Global organisations are spending almost four times as much on property related risks than on cyber risks, despite a broad expectation of heightened cyber exposure over the next two years and the greater impact of business disruption to cyber assets than to property, plant and equipment (PP&E) assets, according to Aon and Ponemon.
A leading research firm on privacy, data protection and information security, the Ponemon Institute, has released a report sponsored by insurance and reinsurance broker Aon plc, titled The 2017 Cyber Risk Transfer Comparison Global Report.
The report explores how organisations around the world account and prepare for cyber risks when compared with PP&E risks, revealing a “serious disconnect in risk management.”

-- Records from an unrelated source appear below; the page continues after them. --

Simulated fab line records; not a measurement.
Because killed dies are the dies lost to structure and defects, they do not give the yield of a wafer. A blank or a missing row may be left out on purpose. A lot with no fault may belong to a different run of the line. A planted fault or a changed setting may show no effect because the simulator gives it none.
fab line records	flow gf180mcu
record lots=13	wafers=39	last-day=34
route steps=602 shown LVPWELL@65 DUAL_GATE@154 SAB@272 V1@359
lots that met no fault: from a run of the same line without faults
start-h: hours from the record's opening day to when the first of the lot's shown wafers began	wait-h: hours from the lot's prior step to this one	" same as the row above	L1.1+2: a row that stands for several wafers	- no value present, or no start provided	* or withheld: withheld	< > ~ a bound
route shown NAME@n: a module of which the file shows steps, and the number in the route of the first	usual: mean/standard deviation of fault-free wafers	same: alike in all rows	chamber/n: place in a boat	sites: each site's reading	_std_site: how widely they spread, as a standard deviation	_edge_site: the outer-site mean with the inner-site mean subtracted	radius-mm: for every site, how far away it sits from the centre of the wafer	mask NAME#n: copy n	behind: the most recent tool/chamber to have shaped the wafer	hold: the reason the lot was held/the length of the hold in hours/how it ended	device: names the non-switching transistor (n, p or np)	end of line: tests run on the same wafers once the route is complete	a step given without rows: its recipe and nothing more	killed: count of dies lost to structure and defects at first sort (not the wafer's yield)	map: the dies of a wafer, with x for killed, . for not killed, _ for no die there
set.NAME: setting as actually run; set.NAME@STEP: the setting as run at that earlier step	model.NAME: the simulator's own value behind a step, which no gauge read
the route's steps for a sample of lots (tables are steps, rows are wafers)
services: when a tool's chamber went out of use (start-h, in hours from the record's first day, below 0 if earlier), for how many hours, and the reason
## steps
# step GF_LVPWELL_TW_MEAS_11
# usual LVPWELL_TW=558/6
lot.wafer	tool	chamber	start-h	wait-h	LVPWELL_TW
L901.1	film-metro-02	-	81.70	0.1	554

“What’s interesting is that the majority of companies cover plant, property and equipment losses, insuring an average of 59 percent and self-insuring 28 percent. Cyber is almost the opposite, as companies are insuring an average of 15 percent and self-insuring 59 percent,” said Dr. Larry Ponemon, Chairman and Founder of the Ponemon Institute who, says the study “found a serious disconnect in risk management.”
According to the report, almost 65% of organisations are expecting their cyber exposure to increase in the next two years, and organisations valued cyber assets 14% higher than PP&E assets. Furthermore, the quantification of probable maximum loss (PML) from cyber assets is reportedly 27% higher than with PP&E assets, while the impact of business disruption to cyber assets is some 72% higher than to PP&E assets.
When taking the above into account, the fact that on average organisations insure 59% of PP&E losses compared to just 15% of cyber risks, the disconnect in risk management of cyber exposures compared to PP&E risks becomes apparent.
Kevin Kalinich, cyber/network Global Practice Leader, Aon Risk Solutions, commented on the report and further highlighted the issue; “This study compared the relative insurance protection of certain tangible versus intangible assets. We have found that most organizations spend multiples more premium for fire insurance, for example, than for cyber insurance, even though they state in their publicly disclosed documents that a majority of the organization’s value is attributed to intangible assets.”
The report appears to highlight a problem with how organisations insure and protect their intangible assets versus the more tangible, particularly at a time when the world continues its transition to a truly digital one and advanced technology promotes greater interconnectedness, which, does provide cyber attackers with greater and potentially larger and more far-reaching targets.
The cyber insurance and reinsurance industry is yet to fully grasp the challenge, and despite new solutions being designed, the majority of respondents highlighted a lack of adequate, affordable, and effective cyber insurance solutions. This is despite 46% of respondents reporting a data breach within the last two years that resulted in average financial impact of $3.6 million, explains the report.
The cyber challenge really is a great challenge but also opportunity for the insurance, reinsurance, and broader risk transfer landscape, such as the insurance-linked securities (ILS) space, to innovate and develop products that meet the growing cyber risk needs of global organisations.